YES

# Compositional parallel rule labeling (Shintani and Hirokawa 2022).

Consider the left-linear TRS R:

  max(x,0()) -> x
  max(0(),y) -> y
  max(s(x),s(y)) -> s(max(y,x))
  max(x,y) -> max(y,x)

Let C be the following subset of R:

  (empty)

All parallel critical peaks (except C's) are decreasing wrt rule labeling:

  phi(max(x,0()) -> x) = 3
  phi(max(0(),y) -> y) = 2
  phi(max(s(x),s(y)) -> s(max(y,x))) = 1
  phi(max(x,y) -> max(y,x)) = 1

  psi(max(x,0()) -> x) = 5
  psi(max(0(),y) -> y) = 5
  psi(max(s(x),s(y)) -> s(max(y,x))) = 1
  psi(max(x,y) -> max(y,x)) = 4


Therefore, the confluence of R follows from that of C.

# Compositional parallel critical pair system (Shintani and Hirokawa 2022).

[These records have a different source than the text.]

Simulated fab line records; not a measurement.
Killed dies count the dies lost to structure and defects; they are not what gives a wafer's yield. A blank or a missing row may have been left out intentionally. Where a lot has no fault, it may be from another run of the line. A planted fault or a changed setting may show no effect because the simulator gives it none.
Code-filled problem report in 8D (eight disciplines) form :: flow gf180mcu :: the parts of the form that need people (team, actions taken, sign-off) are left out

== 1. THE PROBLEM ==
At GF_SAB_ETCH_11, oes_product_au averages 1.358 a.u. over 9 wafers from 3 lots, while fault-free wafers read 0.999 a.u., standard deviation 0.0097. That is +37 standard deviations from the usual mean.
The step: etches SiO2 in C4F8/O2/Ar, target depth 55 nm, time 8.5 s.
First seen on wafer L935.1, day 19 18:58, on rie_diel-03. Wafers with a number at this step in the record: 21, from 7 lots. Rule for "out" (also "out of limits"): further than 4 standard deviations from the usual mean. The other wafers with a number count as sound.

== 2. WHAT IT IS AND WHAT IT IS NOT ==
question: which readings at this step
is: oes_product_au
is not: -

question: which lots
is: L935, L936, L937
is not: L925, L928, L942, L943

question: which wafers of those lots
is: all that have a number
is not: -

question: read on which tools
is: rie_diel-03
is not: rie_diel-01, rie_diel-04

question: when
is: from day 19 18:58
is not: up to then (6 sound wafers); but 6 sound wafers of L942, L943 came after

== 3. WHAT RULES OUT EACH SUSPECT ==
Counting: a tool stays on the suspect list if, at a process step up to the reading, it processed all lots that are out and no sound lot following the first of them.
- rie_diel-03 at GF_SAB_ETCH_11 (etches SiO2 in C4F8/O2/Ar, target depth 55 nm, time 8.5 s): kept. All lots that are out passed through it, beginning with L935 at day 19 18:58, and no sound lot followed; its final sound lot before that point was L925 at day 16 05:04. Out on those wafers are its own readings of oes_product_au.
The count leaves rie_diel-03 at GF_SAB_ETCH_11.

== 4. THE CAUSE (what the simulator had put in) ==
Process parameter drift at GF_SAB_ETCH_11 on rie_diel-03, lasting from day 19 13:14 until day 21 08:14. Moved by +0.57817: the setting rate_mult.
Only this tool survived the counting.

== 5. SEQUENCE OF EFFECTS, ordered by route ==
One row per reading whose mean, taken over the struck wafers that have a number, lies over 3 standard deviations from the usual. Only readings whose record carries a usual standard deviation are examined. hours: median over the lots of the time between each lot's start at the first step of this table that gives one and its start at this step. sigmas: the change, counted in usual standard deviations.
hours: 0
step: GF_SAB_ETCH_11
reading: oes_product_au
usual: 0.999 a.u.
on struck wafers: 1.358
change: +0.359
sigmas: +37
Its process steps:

Consider the left-linear TRS R:

  (empty)

Let C be the following subset of R:

  (empty)

The parallel critical pair system PCPS(R,C) is:

  (empty)

All pairs in PCP(R) are joinable and PCPS(R,C)/R is terminating.
Therefore, the confluence of R follows from that of C.

# emptiness

The empty TRS is confluent.